Nether Regions 05.31.12: The Soul of Ni**er Charley
Posted by Chad Webb on 05.31.2012
This time the column evaluates the sequel to the controversial Fred Williamson movie, The Legend of Ni**er Charley. Click away to find out if it improves upon the original and stays true to the elements of the blaxploitation genre...
Nether Regions started as a segment of the Big Screen Bulletin in the movie-zone that meant to showcase films that have been discontinued on DVD, are out of print in the United States, are only available in certain regions outside the United States, or are generally hard to find. Now it is a column all its own! You might ask, "Why should I care about a film I have no access to?" My goal is to keep these films relevant because some of them genuinely deserve to be recognized. Every time I review a new film I will have a list of those I covered below so you can see if they have been announced for DVD release, or are still out of print.

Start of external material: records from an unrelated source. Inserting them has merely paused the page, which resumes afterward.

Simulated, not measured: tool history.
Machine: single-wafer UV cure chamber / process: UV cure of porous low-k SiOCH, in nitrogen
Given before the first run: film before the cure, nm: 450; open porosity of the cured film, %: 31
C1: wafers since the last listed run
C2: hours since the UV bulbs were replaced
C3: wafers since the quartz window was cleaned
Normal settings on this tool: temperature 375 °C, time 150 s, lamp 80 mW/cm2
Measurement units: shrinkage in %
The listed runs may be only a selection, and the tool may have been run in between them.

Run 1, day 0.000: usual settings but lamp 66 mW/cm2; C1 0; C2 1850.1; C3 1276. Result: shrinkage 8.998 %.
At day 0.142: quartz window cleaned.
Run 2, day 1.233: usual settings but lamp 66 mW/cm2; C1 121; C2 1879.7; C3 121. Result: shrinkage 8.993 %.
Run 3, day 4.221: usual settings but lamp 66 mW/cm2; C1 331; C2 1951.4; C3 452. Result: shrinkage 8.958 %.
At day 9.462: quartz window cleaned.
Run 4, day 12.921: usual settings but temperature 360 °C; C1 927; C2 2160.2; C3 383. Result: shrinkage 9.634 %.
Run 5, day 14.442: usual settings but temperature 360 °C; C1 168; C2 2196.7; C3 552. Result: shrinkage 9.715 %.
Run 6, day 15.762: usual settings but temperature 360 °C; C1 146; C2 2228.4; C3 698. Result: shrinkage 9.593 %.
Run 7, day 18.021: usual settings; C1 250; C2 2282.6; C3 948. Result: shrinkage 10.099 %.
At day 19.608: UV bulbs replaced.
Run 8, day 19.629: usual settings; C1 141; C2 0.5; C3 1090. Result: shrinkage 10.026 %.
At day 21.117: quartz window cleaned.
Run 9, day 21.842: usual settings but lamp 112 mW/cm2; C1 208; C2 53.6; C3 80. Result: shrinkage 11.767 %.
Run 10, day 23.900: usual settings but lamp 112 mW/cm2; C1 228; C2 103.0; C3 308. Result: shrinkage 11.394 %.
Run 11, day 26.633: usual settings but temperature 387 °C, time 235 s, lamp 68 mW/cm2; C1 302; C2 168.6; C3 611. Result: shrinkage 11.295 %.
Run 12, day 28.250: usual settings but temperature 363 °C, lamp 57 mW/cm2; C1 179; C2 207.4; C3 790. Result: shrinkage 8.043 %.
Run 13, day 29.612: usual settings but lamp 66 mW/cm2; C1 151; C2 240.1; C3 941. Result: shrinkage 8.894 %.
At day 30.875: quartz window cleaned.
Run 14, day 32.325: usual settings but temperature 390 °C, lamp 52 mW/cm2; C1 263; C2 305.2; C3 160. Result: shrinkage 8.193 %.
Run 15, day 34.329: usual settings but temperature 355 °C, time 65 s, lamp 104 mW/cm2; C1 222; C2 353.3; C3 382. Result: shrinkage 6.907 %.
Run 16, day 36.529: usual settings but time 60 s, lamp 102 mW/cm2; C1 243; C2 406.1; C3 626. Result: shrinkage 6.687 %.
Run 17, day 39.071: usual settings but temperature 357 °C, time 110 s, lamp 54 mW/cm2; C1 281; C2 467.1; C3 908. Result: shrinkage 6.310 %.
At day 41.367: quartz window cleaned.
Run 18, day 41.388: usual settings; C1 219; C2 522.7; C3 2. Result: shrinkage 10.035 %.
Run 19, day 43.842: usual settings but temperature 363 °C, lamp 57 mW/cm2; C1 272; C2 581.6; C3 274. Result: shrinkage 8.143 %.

THE SOUL OF NI**ER CHARLEY
Starring: Fred Williamson, D'Urville Martin, and Denise Nicholas Directed By: Larry G. Spangler Written By: Harold Stone & Larry G. Spangler Original Release Date: May 16, 1973 Running Time: 109 minutes Missing Since: Never "Officially" Released on DVD Existing Formats: None Netflix Status: Not Available Availability: Extremely Rare
Bouncing off the success of The Legend of Nigger Charley, Paramount launched a sequel immediately, entitled The Soul of Nigger Charley. And wouldn't you know it, the MPAA rating magically jumped from "PG" to "R" for this follow-up. Duh. Although the perception is that this series is firmly rooted in blaxploitation due to Fred Williamson's involvement and the general premise, Soul separates itself from the standard elements of that sub-genre as much as possible. The objective was to be a conventional western, where it just so happens that the heroes are black and the villains are white. The more cohesive storyline is an improvement from its predecessor, but Soul is just as haphazard and forgettable.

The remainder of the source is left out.